Back in January I was so inspired by my cousin-in-law Kara’s new “word” for the new year. She wrote a post about it here and explains it beautifully. She picks a word each year as sort of a theme and tries to live it throughout the year. I got all motivated for 2008 and decided to pick out my own new “word.” Mine is “Be Still”…well yeah, it’s two words, but you get what I mean. And now I want to live it even more fully in honor of our late President Hinckley, who, at least in my mind, coined the phrase. I’ve just always loved those simple, specific words. “Be Still” in my mind is so perfect because when we are “still” we can feel, sense, be things we couldn’t if we let the commotion of the world get in the way. And let’s face it, when you have five kids there’s a lot of commotion going on. I’ve had great ambitions to get up earlier, have a little “still” meditating time, have things laid out better the night before, etc. I had a little talk with Dave and the kids and told them when I start to get frantic when I’m late for things (which occurs tragically regularly) that they should remind me to “be still” and remember what’s most important. Dave just thinks a better phrase for me for the year would be “be on time,” but I’m ignoring his sarcasm and going for being “still.” (yes, I’m late a lot…I know it’s horrible but I just am).

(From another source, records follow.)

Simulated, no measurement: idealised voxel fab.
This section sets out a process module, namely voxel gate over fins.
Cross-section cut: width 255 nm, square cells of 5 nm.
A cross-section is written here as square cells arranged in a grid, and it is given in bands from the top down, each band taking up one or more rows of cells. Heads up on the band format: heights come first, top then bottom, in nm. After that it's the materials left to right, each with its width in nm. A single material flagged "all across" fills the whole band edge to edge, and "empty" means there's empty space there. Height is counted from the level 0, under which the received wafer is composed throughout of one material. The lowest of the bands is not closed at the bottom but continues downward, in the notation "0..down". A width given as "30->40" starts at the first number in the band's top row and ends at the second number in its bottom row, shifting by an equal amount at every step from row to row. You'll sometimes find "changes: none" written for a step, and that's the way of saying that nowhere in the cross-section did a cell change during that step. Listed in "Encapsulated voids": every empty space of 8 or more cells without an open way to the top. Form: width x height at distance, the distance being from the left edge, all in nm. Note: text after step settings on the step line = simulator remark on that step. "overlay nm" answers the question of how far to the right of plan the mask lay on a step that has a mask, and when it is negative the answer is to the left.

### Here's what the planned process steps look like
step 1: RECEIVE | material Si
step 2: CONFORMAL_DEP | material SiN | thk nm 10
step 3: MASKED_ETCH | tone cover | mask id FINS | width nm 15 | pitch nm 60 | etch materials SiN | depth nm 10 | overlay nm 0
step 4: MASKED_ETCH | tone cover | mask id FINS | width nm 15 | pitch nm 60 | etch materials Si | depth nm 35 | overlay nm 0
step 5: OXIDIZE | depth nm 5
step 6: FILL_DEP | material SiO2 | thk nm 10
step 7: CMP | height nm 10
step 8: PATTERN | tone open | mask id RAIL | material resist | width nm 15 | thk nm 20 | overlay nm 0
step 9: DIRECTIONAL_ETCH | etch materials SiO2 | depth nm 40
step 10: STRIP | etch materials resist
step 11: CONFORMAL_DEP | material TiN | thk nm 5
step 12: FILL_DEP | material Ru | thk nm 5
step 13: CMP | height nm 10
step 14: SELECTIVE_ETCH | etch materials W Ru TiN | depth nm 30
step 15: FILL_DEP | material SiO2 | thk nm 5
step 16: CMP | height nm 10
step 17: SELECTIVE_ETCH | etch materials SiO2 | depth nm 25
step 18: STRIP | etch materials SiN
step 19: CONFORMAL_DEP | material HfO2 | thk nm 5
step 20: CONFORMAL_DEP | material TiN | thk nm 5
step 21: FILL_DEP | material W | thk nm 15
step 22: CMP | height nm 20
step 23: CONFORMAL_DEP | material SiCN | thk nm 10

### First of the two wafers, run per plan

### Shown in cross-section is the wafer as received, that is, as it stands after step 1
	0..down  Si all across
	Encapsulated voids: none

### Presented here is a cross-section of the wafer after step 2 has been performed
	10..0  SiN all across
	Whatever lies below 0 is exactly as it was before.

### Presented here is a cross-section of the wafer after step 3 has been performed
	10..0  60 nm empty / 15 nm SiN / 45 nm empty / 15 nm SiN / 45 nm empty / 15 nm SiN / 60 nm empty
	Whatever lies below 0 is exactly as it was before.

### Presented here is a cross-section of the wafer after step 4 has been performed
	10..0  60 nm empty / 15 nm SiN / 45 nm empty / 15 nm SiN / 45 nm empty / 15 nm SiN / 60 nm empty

Well, since the new year hit, and I’ve taken “be still” to heart, I feel like frustration has taken over in full force. How can I “be still” when I’m so darn frustrated? Things get so busy, I get so overwhelmed, I get in late, frantic mode, and even if the kids remind me to “be still” I’m already in the thick of the frustration and it’s tough to get rid of!

I get frustrated that after months and months of my front door handle falling off every time someone tried to close it, it finally just quit today and we can’t open the door at all. It’s a funny thing that you don’t really appreciate having a front door until it’s unavailable.

I get frustrated when I’m trying my darnedest to talk and no one can hear me above the chorus of commotion.

I get frustrated that my girls bawl like the world is coming to a halt when I brush their hair. Well, all except Elle. But that makes three girls howling every morning. That’s enough for a good migraine.

I get frustrated that I can’t keep a pack of gum or a tube of lip gloss in my purse for more than a day.

I get frustrated that I’ve come to the realization that some doctors really don’t have any idea what they’re talking about and I have to figure things out without them.

I get frustrated when I try to carry too much in from the car and end up dropping a trail of things along behind me.

I get frustrated when the gym parking lot is packed so I park super far away and lug Lucy and my water and my car keys and my purse as I maneuver Claire through the parking lot to get to the front desk only to realize I left my gym card in my car and I have to go do it all over again to retrieve it. And then the class I want to go to is jam-packed by the time I wait in line at the child care forever to check the kids in.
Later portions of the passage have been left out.